• Stars
    star
    2,230
  • Rank 20,504 (Top 0.5 %)
  • Language
    Python
  • License
    MIT License
  • Created about 6 years ago
  • Updated about 3 years ago

Reviews

There are no reviews yet. Be the first to send feedback to the community and the maintainers!

Repository Details

Deep neural network to extract intelligent information from invoice documents.

InvoiceNet Logo


Deep neural network to extract intelligent information from invoice documents.

TL;DR

  • An easy to use UI to view PDF/JPG/PNG invoices and extract information.
  • Train custom models using the Trainer UI on your own dataset.
  • Add or remove invoice fields as per your convenience.
  • Save the extracted information into your system with the click of a button.

We appreciate your star, it helps!

The InvoiceNet logo was designed by Sidhant Tibrewal. Check out his work for some more beautiful designs.


InvoiceNet


DISCLAIMER:

Pre-trained models for some general invoice fields are not available right now but will soon be provided. The training GUI and data preparation scripts have been made available.

Invoice documents contain sensitive information because of which collecting a sizable dataset has proven to be difficult. This makes it difficult for developers like us to train large-scale generalised models and make them available to the community.

If you have a dataset of invoice documents that you are comfortable sharing with us, please reach out ([email protected]). We have the tools to create the first publicly-available large-scale invoice dataset along with a software platform for structured information extraction.


Installation

Ubuntu 18.04 and 20.04

To install InvoiceNet on Ubuntu, run the following commands:

git clone https://github.com/naiveHobo/InvoiceNet.git
cd InvoiceNet/

# Run installation script
./install.sh

The install.sh script will install all the dependencies, create a virtual environment, and install InvoiceNet in the virtual environment.

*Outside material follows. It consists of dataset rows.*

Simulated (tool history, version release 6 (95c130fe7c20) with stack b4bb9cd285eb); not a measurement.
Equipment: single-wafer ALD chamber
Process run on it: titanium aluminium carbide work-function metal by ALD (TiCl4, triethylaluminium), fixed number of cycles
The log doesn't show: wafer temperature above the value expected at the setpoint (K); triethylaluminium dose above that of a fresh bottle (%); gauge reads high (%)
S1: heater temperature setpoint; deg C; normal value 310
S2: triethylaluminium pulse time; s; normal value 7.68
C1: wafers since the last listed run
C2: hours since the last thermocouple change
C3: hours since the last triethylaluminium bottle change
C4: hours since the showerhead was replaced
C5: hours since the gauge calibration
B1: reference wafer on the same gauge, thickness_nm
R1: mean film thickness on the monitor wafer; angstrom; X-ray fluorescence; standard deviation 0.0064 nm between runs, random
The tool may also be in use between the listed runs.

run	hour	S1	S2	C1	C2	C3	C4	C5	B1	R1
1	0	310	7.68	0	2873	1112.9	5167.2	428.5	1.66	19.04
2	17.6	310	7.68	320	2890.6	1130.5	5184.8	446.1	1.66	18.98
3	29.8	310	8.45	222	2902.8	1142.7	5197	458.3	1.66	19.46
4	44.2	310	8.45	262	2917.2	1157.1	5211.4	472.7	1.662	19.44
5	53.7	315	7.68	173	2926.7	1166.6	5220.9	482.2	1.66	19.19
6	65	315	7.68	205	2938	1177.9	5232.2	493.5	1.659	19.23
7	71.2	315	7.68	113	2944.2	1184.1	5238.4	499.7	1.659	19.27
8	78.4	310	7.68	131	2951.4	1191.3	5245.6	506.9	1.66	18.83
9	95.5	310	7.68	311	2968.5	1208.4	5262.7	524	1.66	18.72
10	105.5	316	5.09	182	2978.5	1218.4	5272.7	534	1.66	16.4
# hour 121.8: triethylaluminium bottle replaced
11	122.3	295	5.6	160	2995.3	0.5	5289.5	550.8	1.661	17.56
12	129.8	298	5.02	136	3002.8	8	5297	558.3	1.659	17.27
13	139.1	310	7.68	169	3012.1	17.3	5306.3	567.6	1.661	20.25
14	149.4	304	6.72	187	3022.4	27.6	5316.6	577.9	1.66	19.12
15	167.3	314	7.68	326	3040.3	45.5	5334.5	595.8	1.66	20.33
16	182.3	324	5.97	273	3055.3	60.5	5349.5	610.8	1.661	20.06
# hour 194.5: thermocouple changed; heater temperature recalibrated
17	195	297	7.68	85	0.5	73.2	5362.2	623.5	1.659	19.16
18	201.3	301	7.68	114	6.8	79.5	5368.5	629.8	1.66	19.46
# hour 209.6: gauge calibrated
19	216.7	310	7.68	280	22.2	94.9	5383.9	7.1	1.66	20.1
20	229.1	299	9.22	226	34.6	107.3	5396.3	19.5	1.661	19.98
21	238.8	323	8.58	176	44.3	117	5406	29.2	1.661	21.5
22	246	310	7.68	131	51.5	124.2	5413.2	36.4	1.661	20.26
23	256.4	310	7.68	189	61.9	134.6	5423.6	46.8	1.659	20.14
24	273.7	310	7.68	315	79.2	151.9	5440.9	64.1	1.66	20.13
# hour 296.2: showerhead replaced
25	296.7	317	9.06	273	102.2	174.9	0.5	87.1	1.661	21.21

To be able to use InvoiceNet, you need to source the virtual environment that the package was installed in.

# Source virtual environment
source env/bin/activate

Windows 10

The recommended way is to install InvoiceNet along with its dependencies in an Anaconda environment:

git clone https://github.com/naiveHobo/InvoiceNet.git
cd InvoiceNet/

# Create conda environment and activate
conda create --name invoicenet python=3.7
conda activate invoicenet

# Install InvoiceNet
pip install .

# Install poppler
conda install -c conda-forge poppler

Some dependencies also need to be installed separately on Windows 10 before running InvoiceNet:

Data Preparation

The training data must be arranged in a single directory. The invoice documents are expected be PDF files and each invoice is expected to have a corresponding JSON label file with the same name. Your training data should be in the following format:

train_data/
    invoice1.pdf
    invoice1.json
    nike-invoice.pdf
    nike-invoice.json
    12345.pdf
    12345.json
    ...

The JSON labels should have the following format:

{
 "vendor_name":"Nike",
 "invoice_date":"12-01-2017",
 "invoice_number":"R0007546449",
 "total_amount":"137.51",
 ... other fields
}

To begin the data preparation process, click on the "Prepare Data" button in the GUI or follow the instructions below if you're using the CLI.

Add Your Own Fields

To add your own fields to InvoiceNet, open invoicenet/__init__.py.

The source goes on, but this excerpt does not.